Mortgage rates have plunged to all-time lows amid concerns the economy is stalling again, Freddie Mac said in its weekly survey.
Lenders were offering the 30-year fixed-rate home loan at an average rate of 4.12% this week, down from 4.22% last week, Freddie Mac said Thursday. The 15-year fixed loan was at 3.33%, down from 3.39%.
Both of the rates set records in the survey by the giant mortgage finance company. Borrowers would have paid an average of 0.7% of the loan amount in upfront lender fees and points on the 30-year loan and 0.6% on the 15-year loan, Freddie said.
Adjustable-rate loans set records or tied previous lows as well, the survey found.
“On net, the economy added no new jobs last month and was the weakest reading since September 2010,” Freddie Mac chief economist Frank Nothaft said in a news release.
“Meanwhile, the unemployment rate remained at 9.1%, marking its 31st consecutive month of being above 8%, the longest such stretch in 70 years.”
The rate on the 30-year fixed loan had bumped above 5% last February before slowly grinding lower.
It has now been below 4.5% for six straight weeks, setting a previous low record of 4.15% in the Aug. 18 survey. (Freddie Mac began tracking the 30-year loan in 1971.)
The survey asks lenders for popular combinations of rates and fees that they are offering to borrowers with good credit and 20% down payments or 20% home equity in refinancings. Well-qualified borrowers who shop around often obtain slightly better deals.
The low rates still aren’t exactly generating a new boom in home lending, the Mortgage Bankers Assn. says.

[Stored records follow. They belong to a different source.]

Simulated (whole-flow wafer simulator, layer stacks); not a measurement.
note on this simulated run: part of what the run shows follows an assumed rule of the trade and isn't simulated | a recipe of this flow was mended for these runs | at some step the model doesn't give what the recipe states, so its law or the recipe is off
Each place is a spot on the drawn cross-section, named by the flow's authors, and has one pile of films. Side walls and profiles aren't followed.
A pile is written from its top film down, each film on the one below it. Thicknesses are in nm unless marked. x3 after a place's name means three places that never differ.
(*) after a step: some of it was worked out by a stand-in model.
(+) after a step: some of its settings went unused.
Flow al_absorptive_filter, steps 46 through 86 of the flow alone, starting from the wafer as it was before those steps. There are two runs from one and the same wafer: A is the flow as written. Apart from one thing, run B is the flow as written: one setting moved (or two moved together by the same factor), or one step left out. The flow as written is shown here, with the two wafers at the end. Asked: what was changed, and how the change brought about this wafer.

The trade group’s latest survey of mortgage applications said they fell by about 5% last week compared with the previous week — the third straight week of declining demand. From the MBA news release Wednesday:
“Heading into the Labor Day weekend, the 30-year rate was at its second lowest level in the history of our survey (the low point was reached last October), and the 15-year rate marked a new low in our survey,” said Mike Fratantoni, MBA’s Vice President of Research and Economics.
“Despite these rates however, refinance application volume … is more than 35% below levels at this time last year. Purchase application volume remains relatively flat at extremely low levels, close to lows last seen in 1996.”